Directed by Nedra Bloom
Based on Cervantes’ epic 17th-century novel Don Quixote, Man of La Mancha is a remarkable, poignant, moving musical that was one of the first shows to musicalize a piece of historical literature.
Set in the context of the Spanish Inquisition, Man of La Mancha is presented as a play-within-a-play. We encounter historical author Miguel de Cervantes in prison, awaiting trial by the Inquisition. When his fellow prisoners try to take Cervantes’ belongings from him, including his manuscript, Cervantes proposes a trial in which he proves the merit of the manuscript through a reenactment, enlisting his fellow prisoners as characters in his play.

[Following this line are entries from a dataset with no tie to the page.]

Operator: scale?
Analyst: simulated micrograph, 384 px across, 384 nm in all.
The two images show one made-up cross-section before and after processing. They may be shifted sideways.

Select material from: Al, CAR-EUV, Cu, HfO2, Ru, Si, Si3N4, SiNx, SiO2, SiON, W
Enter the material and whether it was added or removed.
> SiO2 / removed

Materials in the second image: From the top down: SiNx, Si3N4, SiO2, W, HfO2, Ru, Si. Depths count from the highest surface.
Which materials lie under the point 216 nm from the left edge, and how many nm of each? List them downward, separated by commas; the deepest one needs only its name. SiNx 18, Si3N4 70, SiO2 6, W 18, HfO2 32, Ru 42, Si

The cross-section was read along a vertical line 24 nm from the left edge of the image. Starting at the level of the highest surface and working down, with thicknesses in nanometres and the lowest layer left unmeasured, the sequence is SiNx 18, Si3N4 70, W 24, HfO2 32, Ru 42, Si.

Together, they tell the story of the aged Alonso Quijana, who believes himself to be a knight errant, names himself Don Quixote, and pursues an obsessive quest to attain an impossible dream. Against all odds, Quixote and his trusty squire, Sancho Panza, take to the road in a quest to chivalry, seeking out the good and innocent in a world filled with darkness and despair. Through the story, all of the prisoners—at least for a moment—are transformed. The mad Don Quixote may think that a windmill is a giant and a tavern is a castle, but along the way he also transforms a wretched woman into a beautiful lady—and proves that an old man’s belief can truly make him a knight.
Man of La Mancha features such stirring songs as “Dulcinea” and the now-famous standard “Quest,” which is more famously known as “The Impossible Dream.”